May 15, 2025

Independent Contractor Status, Federal and State Updates

How the U.S. Department of Labor looks at the status of a worker as an employee or as an independent contractor is again in flux. In March 2024, the Biden Labor Dept. implemented a six-factor “economic reality test” to determine employment status under the Fair Labor Standards Act (FLSA):

  • Opportunity for profit or loss depending on managerial skill
  • Investments by the worker and the potential employer
  • Degree of permanence of the work relationship
  • Nature and degree of control
  • Extent to which the work performed is an integral part of the potential employer’s business
  • Skill and initiative

Applying those six factors equally replaced the first Trump Administration’s test which had emphasized two “core factors” out of the six factors overall – the nature and degree of control over the work and the worker’s opportunity for profit or loss (https://prepass.com/blog/new-independent-contractor-rules-will-affect-owner-operator-truckers/). Those two “core factors” were regarded as generally favorable to a determination of independent contractor status.
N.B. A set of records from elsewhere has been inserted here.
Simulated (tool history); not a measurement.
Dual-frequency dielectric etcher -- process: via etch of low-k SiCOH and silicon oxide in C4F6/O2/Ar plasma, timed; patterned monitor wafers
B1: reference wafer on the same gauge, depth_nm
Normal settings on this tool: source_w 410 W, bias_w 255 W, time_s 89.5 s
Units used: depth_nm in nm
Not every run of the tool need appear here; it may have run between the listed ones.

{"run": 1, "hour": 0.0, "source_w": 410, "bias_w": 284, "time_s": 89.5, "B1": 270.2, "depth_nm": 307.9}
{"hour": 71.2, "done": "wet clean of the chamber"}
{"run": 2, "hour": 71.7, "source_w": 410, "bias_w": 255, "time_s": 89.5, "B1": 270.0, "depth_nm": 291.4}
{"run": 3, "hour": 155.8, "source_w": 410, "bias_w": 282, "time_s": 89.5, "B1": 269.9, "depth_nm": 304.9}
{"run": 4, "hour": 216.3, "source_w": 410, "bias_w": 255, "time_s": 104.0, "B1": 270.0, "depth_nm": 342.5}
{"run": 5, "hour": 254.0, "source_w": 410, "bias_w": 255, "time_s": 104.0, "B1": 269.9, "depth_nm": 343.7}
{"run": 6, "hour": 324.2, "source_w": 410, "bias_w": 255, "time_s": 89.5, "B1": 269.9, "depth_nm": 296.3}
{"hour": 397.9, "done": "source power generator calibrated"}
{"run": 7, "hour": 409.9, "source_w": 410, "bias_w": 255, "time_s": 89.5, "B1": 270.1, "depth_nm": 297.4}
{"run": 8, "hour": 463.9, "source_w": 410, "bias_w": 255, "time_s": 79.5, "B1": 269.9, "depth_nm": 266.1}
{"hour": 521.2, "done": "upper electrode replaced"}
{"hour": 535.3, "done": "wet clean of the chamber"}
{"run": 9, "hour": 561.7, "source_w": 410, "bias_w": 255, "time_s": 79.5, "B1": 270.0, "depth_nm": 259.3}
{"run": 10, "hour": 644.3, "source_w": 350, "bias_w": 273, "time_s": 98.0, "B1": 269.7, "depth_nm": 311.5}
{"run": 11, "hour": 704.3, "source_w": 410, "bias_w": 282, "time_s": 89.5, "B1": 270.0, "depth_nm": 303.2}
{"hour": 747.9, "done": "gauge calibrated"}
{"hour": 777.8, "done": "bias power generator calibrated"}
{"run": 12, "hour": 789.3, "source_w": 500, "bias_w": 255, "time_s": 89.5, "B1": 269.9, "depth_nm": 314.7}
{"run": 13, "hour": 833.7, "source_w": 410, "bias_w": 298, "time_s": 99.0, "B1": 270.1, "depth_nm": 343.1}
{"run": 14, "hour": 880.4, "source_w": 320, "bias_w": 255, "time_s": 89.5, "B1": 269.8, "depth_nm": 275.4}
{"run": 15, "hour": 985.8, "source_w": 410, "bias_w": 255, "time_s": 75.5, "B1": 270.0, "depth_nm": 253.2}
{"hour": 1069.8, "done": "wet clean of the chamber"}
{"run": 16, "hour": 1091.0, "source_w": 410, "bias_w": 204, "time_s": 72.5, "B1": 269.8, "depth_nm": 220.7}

Now, with Trump returning to office, the current Labor Dept. has issued a memo to its field offices to discontinue use of the Biden-era test while the entire matter is under review. What that review will produce is unknown, as Trump made a point of courting union officials and workers during the presidential campaign. On the other hand, Labor Secretary Lori Chavez-DeRemer told the American Trucking Associations’  Mid-Year Management Session, “I’m here today to deliver a clear message: President Trump and I are proud to have your back,”

The FLSA sets the federal minimum wage rate for all hours worked and requires overtime pay of at least time-and-a-half for every hour worked over 40 in a workweek. Independent contractors, by definition, are in business for themselves and are not covered by minimum wages or overtime pay. However, these are other implications from the determination of employment status. Under federal law, only employees can unionize. Similarly, only employees would be covered under the “joint employer” rule of the National Labor Relations Board, which says more than one employer may be held responsible for an individual worker’s grievances.

While the federal FLSA sets certain minimum wage requirements for employees, it does not preempt state and local governments from adopting higher minimum wages and overtime rules or from applying different tests of employment status:

  • That is why California can cling to its “ABC test” in determining employment status, where the “B” prong of the test – whether the worker performs functions “outside of the usual course of business” of the hiring entity — is difficult for owner-operator truckers to meet.
  • That is why Illinois can use its “ABC test” to say that any use of an owner-operator in the state, no matter how minimal, subjects the hiring motor carrier to the Illinois Wage Payment and Collection Act (IWPCA), a burdensome system.
  • And that is why New Jersey could recently expand its “B” prong to apply not just to worker functions but to every physical location a worker may go – think of the truck driver arriving at multiple customer locations.

Interstate motor carriers are subject to labor laws at the federal, state and local levels. We will watch the Trump Labor Dept. to see what federal changes may be in store.